What to consider before deciding to divorce
Relationships can be wonderful: buying or renting a home together, getting engaged to marry in the future, being recently married, or bringing two families together and for many, seeing a lawyer may not be high up on a ‘to do’ list!
Nevertheless, it is important to understand your legal rights when getting together and protect your position and particularly the position of any dependent children if things don’t work.
In particular, I find that it is not always understood that a divorce itself does not end the financial obligations on couples and unless a consent order is obtained to finalise the finances the other party can bring a financial claim at any point in the future.
Without a pre-nuptial agreement, you may become exposed to financial obligations
When people get married (without a pre-nuptial agreement), they become exposed to a variety of possible financial obligations. Those obligations take effect if the parties divorce. On divorce, one spouse may be legally required to pay maintenance to, share their pension with, and contribute towards the housing costs of the other spouse. The same is true for civil partners. This can give rise to arguments about how much maintenance should be paid, how much of the pension should be shared and how much (if anything) one spouse should contribute to the other spouse’s housing costs.
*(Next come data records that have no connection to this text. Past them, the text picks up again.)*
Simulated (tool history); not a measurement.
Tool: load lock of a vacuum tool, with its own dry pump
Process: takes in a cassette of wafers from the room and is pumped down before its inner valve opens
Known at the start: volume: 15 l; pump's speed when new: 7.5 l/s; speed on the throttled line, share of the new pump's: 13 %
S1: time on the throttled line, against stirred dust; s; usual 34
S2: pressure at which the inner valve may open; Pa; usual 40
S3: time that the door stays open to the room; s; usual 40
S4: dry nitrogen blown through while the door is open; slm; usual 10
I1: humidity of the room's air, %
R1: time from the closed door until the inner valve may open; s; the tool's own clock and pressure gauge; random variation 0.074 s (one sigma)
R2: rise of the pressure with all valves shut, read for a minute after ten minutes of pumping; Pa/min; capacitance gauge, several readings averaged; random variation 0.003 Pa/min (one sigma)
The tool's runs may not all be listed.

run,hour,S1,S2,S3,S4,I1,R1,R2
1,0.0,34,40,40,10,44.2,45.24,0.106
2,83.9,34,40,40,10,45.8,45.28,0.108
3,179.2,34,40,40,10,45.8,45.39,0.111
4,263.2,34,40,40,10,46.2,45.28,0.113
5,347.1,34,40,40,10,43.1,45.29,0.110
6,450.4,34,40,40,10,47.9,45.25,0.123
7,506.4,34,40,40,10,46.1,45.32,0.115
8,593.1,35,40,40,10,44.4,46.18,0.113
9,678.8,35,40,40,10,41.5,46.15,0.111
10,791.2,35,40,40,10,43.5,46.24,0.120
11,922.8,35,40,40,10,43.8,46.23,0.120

Start with informed negotiations
The best way to address these questions is through informed negotiations. If that doesn’t work, there is a court process which allows a judge to decide the outcome. The court process should be a last resort. Good matrimonial lawyers are skilled in conducting these negotiations, which are often underpinned by financial disclosure.
If the question of who gets what is not resolved and finalised around the time of divorce, each spouse’s claims against the other will remain open indefinitely. That is not satisfactory and should be avoided. No one wants to face a matrimonial claim 15 years after divorcing. Finality means the court’s approval.
In every case, the outcome must be fair
This means that people very often reach an agreement after informed negotiations. But how does the court satisfy itself that an agreement is fair?
The agreement reached is written up in a consent order, which is sent to a judge along with a basic summary of the parties’ assets and income. That summary is called a D81. The judge can either approve the agreement, ask questions about the agreement or outright reject the agreement. The role of that particular judge is very important because they have the power to reject an agreement which has been quite literally agreed and put forward by both spouses. If they can reject an agreement, on what basis?
The guidance comes from a former President of the Family Division of the High Court when he said:
“The judge is not a rubber stamp. He is entitled but not obliged to play the detective. He is a watchdog, but he is not a bloodhound or a ferret.”
L v L [2008] 1 FLR 26.
Family law is discretionary. Was there ever a more epigrammatic example?